ResampleImageFilter non-determinism with threading

I’m seeing some non-deterministic results in ResampleImageFilter on with different thread counts.

I’m assuming this is unexpected behaviour, but thought I’d ask here first if there are known issues it might relate to before I dig into it further.

I’ve reproduces with 4.10 and 4.13, and it seems to depend on particular changes in image geometry.

Hi Simon,

Correct – ResampleImageFilter should not change its result based on the thread count.

Thanks,
Matt

Here is a somewhat simple test case that fails for me on visual studio 2015 builds. You can see from the slicer screen grab the patterned differences where interpolator results are different by (typically) 1.

If I come up with a better test case I’ll add it here. The one from the actual code is a bit more complicated and also larger difference, this is the simplest trigger I’ve come up with so far. The geometry numbers come from that example though and seem to be significant.

Any thoughts?

test.cxx (3.5 KB)

Forgot to mention, to trigger on my machine I run threadcount from 1 to 10 (i7 with 8 virtua cores). I get something like this:

$ for i in {1..10}; do build/Release/Test.exe $i.nrrd $i; CompareImages.exe 1.nrrd  $i.nrrd;done
PSNR = inf
PSNR = inf
PSNR = inf
PSNR = inf
PSNR = 90.0928
PSNR = inf
PSNR = 95.1087
PSNR = 97.5865
PSNR = inf
PSNR = 90.6642

Also, I hope to have a proper look at why this is happening this week, but can’t for a couple of days. So if anyone has ideas or similar experiences, I’d love to hear them. I’m also not very familiar with that codebase so it may be slow going.

1 Like

Do you have a measure of the magnitude of the per pixel error?

The algorithm used for “linear transforms” is done in an optimized scan line basis:

This methods just compute the “delta” in the scanline direction and accumulates it as it move along the scanline. This would result is subtle numeric differences than if the full transform from the fixed to the moving was done.

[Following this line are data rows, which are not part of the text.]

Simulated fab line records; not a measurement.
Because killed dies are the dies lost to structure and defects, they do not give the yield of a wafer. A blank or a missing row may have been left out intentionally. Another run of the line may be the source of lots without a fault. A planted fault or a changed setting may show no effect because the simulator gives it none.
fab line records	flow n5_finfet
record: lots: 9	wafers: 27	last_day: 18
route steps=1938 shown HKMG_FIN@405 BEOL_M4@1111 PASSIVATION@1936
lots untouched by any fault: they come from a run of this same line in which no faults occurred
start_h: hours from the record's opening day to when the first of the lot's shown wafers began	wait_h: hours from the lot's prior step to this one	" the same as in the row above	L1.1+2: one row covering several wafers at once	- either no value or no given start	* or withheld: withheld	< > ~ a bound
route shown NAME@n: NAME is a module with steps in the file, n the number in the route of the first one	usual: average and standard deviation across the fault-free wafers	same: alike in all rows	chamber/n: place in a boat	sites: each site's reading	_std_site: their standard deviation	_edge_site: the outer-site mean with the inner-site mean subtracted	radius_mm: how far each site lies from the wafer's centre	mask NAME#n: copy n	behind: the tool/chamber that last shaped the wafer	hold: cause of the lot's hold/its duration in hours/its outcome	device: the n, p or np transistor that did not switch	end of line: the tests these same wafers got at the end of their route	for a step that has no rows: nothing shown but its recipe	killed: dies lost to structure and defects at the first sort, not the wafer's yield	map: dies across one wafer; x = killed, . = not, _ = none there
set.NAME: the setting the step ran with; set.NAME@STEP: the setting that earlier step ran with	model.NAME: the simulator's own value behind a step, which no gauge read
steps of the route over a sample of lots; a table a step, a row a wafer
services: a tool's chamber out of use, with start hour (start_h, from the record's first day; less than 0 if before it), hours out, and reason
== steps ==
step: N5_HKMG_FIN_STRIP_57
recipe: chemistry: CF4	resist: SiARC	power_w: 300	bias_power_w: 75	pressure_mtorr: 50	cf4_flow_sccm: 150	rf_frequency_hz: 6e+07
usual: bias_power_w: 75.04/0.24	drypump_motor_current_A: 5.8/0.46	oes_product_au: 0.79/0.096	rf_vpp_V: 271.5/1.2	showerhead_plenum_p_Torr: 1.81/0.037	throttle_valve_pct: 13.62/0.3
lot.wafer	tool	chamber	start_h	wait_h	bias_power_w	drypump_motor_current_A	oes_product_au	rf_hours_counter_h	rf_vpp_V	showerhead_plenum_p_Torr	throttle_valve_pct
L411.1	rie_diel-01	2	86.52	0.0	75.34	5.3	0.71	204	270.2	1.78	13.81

Now if a different “ImageRegionsSplitter” was used the results could be slightly different becausethe default way to split the images (currently) should ensure that the fast scan line is never split.

@dzenanz

In this test case, the magnitude is usually 1.

However in the problem that caused this, i was using NearestNeighbor, not linear. Unfortunately I haven’t found as simple a test case that generates it with NN. I will try to autogen an image that trips that up too if it helps. Or perhaps find one I can share.

In the NN case I would expect direction to be irrelevant, no?

The direction matters for which pixels get interpolated, and interpolation matters for coming up with values. So image direction does affect nearest neighbor interpolation.

I tried the example, and I have consistently been getting this kind of image: stripes with value 254 and 253. I didn’t notice whether this is thread-dependent. I used ITK-4.12.0-vs2017.

1 Like

Sorry, I should have been more careful with my choice of words. Clearly the image direction matrix matters in choosing which pixels are interpolated. However, while accumulation order could change the linear result a little bit, I can’s see how the choices of ImageRegionsSplitter could affect a nearest neighbors result. Am I missing something?

So there are two things to consider here:

  1. What is the numeric cause of the difference?
    The resampling is does from continuous physical space to continuous physical space, so it is done with double precision. With the limitation of finite bits, the computations for coordinates to sample from is imprecise which will require some interpolation. The pixel type is of “unsigned char” the result of the interpolator is then implicitly rounded via truncation. So a slight difference in location can result in 254 vs 255. Consider using “float” for the output pixel type followed by the “RoundImageFilter”

  2. Why is it different with thread numbers?
    This is tougher as I suggested I could see a different Region Splitter could the cause. Could you be using a different one? The other is some funny SSE instructions making the scan line dependent on each other. OR other bad optimization done.

Bradley, good points.

My intuition is the numerics are not problematic, but will keep in mind.

I’m not convinced my simple test captures enough of it, I’ll try and construct a more representative one. Once I have that I can try with all optimizations off to see if it’s optimizer related.

The Splitter could most definitely have an effect even with NearestNeighbor interpolator. If the result of the accumulation is .499999 vs .500000001 you could land on a different pixel.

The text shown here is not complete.